EU Affairs Minister Raffaele Fitto is in line to become the EU Commission’s vice-president for Cohesion and Reforms, a position that would give him responsibility of overseeing EU funds spending by member states, including Italy itself.

If confirmed, Fitto would leave his as-yet unnamed successor in Prime Minister Giorgia Meloni’s government with a tough task.

Italy is due to receive 194.4 billion euros ($206.6 billion) in cheap loans and grants from the bloc’s Recovery and Resilience Facility (RRF) by 2026, more than any other state in absolute terms.

Since the investment programme began in 2021, successive governments in Rome have presented the RRF cash as the key to unlocking the country’s growth potential and modernising its sluggish economy.

However, Italy is behind schedule in using the 113.5 billion euros it has already secured, and also expects the funds to provide less of an economic boost than it had hoped.

Data from the anti-corruption watchdog ANAC seen by Reuters on Tuesday showed that more than 60% of tenders in 2023 and 2024 were still incomplete.

As of Oct. 2, Rome had spent 53.5 billion euros on projects to make Italy’s economy greener, ultra-fast broadband networks and rail infrastructure, the latest available data showed.

This spending represents less than 30% of the total resources to which Italy is entitled, and is below previous government goals, already revised downwards several times.

Tardy implementation puts Italy at risk of losing money unless it renegotiates commitments agreed with Europe.

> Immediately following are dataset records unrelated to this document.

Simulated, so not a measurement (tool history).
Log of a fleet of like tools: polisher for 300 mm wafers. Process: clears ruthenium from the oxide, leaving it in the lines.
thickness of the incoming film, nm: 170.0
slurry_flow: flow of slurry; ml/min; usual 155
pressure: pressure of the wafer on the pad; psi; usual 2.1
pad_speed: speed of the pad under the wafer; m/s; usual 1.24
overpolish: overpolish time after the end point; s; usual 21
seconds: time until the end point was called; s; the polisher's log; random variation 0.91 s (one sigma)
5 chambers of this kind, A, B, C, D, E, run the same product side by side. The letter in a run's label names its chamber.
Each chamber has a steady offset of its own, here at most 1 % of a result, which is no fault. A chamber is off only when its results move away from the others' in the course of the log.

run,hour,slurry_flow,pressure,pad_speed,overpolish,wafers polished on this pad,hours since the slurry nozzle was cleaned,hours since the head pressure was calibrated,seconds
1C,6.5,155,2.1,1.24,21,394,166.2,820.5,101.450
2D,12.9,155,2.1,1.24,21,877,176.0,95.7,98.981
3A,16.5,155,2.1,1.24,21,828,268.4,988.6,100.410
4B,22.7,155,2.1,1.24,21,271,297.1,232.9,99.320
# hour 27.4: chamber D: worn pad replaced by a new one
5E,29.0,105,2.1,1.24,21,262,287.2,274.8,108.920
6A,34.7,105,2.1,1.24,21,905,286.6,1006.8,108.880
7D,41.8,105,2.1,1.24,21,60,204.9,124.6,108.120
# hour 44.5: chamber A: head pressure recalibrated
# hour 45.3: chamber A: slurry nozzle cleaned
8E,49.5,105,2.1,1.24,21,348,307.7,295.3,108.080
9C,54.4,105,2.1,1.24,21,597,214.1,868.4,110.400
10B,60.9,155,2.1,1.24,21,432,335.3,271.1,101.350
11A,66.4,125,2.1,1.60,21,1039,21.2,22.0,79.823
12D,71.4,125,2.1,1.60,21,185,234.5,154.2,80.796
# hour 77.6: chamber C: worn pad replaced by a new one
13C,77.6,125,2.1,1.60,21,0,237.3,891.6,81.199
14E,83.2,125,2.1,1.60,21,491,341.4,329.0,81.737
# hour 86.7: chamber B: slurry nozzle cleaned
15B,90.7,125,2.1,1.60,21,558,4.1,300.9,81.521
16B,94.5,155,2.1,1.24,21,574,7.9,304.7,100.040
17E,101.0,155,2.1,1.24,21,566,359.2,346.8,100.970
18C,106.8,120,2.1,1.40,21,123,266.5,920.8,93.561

Delays already come at a cost with the Treasury saying in its multi-year budget plan that the recovery funds were expected to boost GDP growth by just 0.7 percentage points in 2024, one third of the 2.1 points it had originally forecast in April 2022 for the current year.

Complicating matters, the Italian economy is seen as losing traction despite the EU funds and a deficit-to-GDP ratio targeted to fall below the EU’s 3% ceiling only in 2027.

Most analysts and forecasting bodies see growth below 1% both this year, broadly in line with last year’s 0.7% rate and far below the 4.7% reported in 2022.